Something is polysemous about politics: us and them; factions, fragmentations; presence and absence- the panoply of binary oppositions. A tension of meanings that forces one to assemble the parts into a whole.  The meaning of a politician cannot be divorced from a citizen. Politics is full of coterminous concepts in juxtapositions before the altar of truth. The late Isaiah Berlin once asked: ‘What does it mean to have good judgment in politics?” This question requires a serious reflection on both sides of the political coin: citizen-Caesar; and the play of soulcraft in statecraft.

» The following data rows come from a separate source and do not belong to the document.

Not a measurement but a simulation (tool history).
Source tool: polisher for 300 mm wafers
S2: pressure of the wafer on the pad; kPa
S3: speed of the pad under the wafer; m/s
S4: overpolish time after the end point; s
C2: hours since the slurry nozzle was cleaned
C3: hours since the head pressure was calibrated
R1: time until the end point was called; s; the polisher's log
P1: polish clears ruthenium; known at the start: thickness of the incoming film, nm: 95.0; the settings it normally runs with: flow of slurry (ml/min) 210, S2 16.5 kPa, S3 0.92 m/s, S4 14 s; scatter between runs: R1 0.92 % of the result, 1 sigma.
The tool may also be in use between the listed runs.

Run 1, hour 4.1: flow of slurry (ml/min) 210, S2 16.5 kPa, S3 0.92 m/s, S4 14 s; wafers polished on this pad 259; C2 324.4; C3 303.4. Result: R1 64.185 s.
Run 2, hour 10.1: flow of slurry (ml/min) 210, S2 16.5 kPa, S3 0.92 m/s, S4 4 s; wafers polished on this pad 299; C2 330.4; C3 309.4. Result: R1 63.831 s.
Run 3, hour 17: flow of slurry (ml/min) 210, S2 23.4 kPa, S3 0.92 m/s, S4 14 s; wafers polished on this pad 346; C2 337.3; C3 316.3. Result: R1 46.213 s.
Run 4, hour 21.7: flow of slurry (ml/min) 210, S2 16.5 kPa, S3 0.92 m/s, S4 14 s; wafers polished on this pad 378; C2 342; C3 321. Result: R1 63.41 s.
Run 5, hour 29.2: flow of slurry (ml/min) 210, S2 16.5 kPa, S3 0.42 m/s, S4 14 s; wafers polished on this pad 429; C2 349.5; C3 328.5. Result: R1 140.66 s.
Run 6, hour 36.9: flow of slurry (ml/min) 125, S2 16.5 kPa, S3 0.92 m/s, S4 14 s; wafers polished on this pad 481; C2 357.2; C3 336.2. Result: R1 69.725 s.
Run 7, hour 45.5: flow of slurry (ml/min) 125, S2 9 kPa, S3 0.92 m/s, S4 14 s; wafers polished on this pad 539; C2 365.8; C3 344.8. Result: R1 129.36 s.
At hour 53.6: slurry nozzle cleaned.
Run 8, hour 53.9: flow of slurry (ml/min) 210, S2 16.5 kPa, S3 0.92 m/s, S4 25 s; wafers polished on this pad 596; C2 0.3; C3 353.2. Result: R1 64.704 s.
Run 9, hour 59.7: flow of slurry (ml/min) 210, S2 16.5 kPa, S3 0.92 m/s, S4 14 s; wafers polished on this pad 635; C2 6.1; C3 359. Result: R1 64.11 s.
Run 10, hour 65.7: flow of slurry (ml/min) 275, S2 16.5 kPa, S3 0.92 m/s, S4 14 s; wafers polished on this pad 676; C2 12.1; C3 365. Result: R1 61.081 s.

Since the early 1980s there have always been three broad factions vying for state power in Gambian politics: the system upholders, the system breakers and the system gamers. The upholders are naturally the incumbency who have a vested interest in remaining in power by any means. The more resistance they perceive from their distractors the more ruthless they become in stifling dissent.  And they always end up being autocratic as the trajectory from 1994 to 2016 clearly demonstrated. History is also beginning to repeat itself with President Barrow. He too may soon end up being surrounded by sycophants and enablers just like his predecessor.  The system breakers hearken back to the Kent Street Vous of the 1970s through MOJA (Movement of Justice in Africa) years, the pamphleteering of the Voices of the Future, and culminating into an ultra-leftist political party, the PDOIS.  The PDOIS has always been obsessive trouble makers trying to break the system since its registration as a political party in the early 1980s.  The party’s publications, Foroya, was the political manifesto that inspired the 1994 military coup and not surprisingly both Halifa Sallah and Sidia Jatta were among the first politicians in the first republic to embrace the “boys”.  However, that bromance was short lived and PDOIS has ever since been pioneering political programs to upending Babili’s government through tactical coalitions in the guise of “regime change” until 2016.  When they fell out with the Coalition government they embarked on another trouble making venture under the rubric of “system change.”  System breakers like the PDOIS are doctrinaire- they have a utopian vision which they want to impose on everyone else:  blind optimism binds them to obsessive attempts of fitting facts to fantasies.  And finally, the system gamers whose only vision reflects what they see in the mirror every morning: themselves.  Gamers want power to further their own selfish interests.  They strive through chaos and crisis since 1994 when Lawyer Darboe as president of the Gambian Bar Association walked into the State House with an unsolicited ultimatum for Yaya Jammeh to hand over power to civil society.  System gamers politick with mendacity, subterfuge, double-talk, traducement and ultimately state capture with dark money as manifest between 2017 to 2019 during the UDP led Coalition government.

Statecraft goes hand in hand with soulcraft in politics–moral continence and integrity amalgam that commits one to a life of truth-telling-till death.   Statecraft is measured through rule of law, institutions and not through regimes of lies. Mendacity empowers those with charisma or wealth to replace the truth with spectacle. A society can defend a state only if armed with the truth about basic facts provided by the media that does its work with integrity. And social media is insufficient and destructive to rational discourse: it stimulates cognitive bias, provides comfort for lackadaisical and irresponsible mental habits that cost lives on 30 December, 2014…a lot of Gambians lost the capacity to make the distinction between what feels right and what is actually right. Lies, and yes big lies works best only with isolated minds with a smartphone or a computer; their cogency through repetition substitutes for experience and camaraderie by the number of likes on FaceBook.

Why should I, living thousands of miles away, care about Gambian politics or politicians?  I care because politics is a crucial subject to human existence and the future of that enamored space we all call home -The Gambia.  Loving and caring are the primordial foundation of our finite beings as humans.  And as a citizen I shall not criticize to tear up our social fabric into smithereens leaving us all more impoverished and bitter with unabated rage. Every Gambian citizen who has a stake in our republic must critique and jazz the political discourse with parrhesia- a brutally honest relationship with the truth-till-death based on freedom and duty. Drugs, mendacity, trouble-making, subterfuge, graft and greed have no place in our beloved space.